References to decades-old computer software are included in the new Brexit agreement, including a description of Netscape Communicator and Mozilla Mail as being "modern" services.
Experts believe officials must have copied and pasted chunks of text from old legislation into the document.
The references are on page 921 of the trade deal, in a section on encryption technology.
It also recommends using systems that are now vulnerable to cyber-attacks.
The text cites "modern e-mail software packages including Outlook, Mozilla Mail as well as Netscape Communicator 4.x."
The latter two are now defunct - the last major release of Netscape Communicator was in 1997.
Just in case you forget what Netscape Communicator 4.0 looked like ... pic.twitter.com/573xNdN3ZH— Prof B Buchanan OBE (@billatnapier) December 26, 2020
The document also recommends using 1024-bit RSA encryption and the SHA-1 hashing algorithm, which are both outdated and vulnerable to cyber-attacks.
"It's clear that something is amiss in the drafting of this treaty, and we'd go so far as to venture the opinion that a tired civil servant simply cut-and-pasted from a late-1990s security document," news site Hackaday commented.
Several people have suggested the words were copied from a 2008 EU law, which includes the same text.
Prof Bill Buchanan, a cryptography expert at Edinburgh Napier University, said there was "little excuse" for the outdated references.
"I believe this looks like a standard copy-and-paste of old standards, and with little understanding of the technical details.
"The text is full of acronyms, and it perhaps needs more of a lay person's explanation to define the requirements."
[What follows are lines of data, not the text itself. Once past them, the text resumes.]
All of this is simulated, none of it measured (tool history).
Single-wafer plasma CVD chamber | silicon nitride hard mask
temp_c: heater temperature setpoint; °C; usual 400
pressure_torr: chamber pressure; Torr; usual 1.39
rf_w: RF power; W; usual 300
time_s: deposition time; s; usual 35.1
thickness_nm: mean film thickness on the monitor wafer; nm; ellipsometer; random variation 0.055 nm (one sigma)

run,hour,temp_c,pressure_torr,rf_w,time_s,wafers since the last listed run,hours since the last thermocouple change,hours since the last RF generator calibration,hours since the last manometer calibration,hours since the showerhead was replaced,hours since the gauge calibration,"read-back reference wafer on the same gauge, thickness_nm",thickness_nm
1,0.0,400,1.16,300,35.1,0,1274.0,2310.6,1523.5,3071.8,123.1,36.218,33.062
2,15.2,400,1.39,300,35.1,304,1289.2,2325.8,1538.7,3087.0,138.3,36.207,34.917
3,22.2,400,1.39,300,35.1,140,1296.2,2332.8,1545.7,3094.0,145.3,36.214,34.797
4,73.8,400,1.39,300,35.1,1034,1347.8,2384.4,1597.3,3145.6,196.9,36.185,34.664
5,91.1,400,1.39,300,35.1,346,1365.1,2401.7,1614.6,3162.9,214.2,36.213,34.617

Although SHA-1 and 1024-bit RSA "were a good selection a decade or so ago, they are no longer up to modern security standards," he added.
The Brexit negotiations finally ended on Christmas Eve, with a deal which was more than 1,200 pages long.
Ambassadors from the 27 EU member states have unanimously approved the EU-UK post-Brexit trade deal.
The UK Parliament is expected to approve it on Wednesday, paving the way for it to take effect provisionally on 1 January ahead of a European Parliament vote.
The Home Office said the paragraphs "set out the legally prescribed measures for cooperation."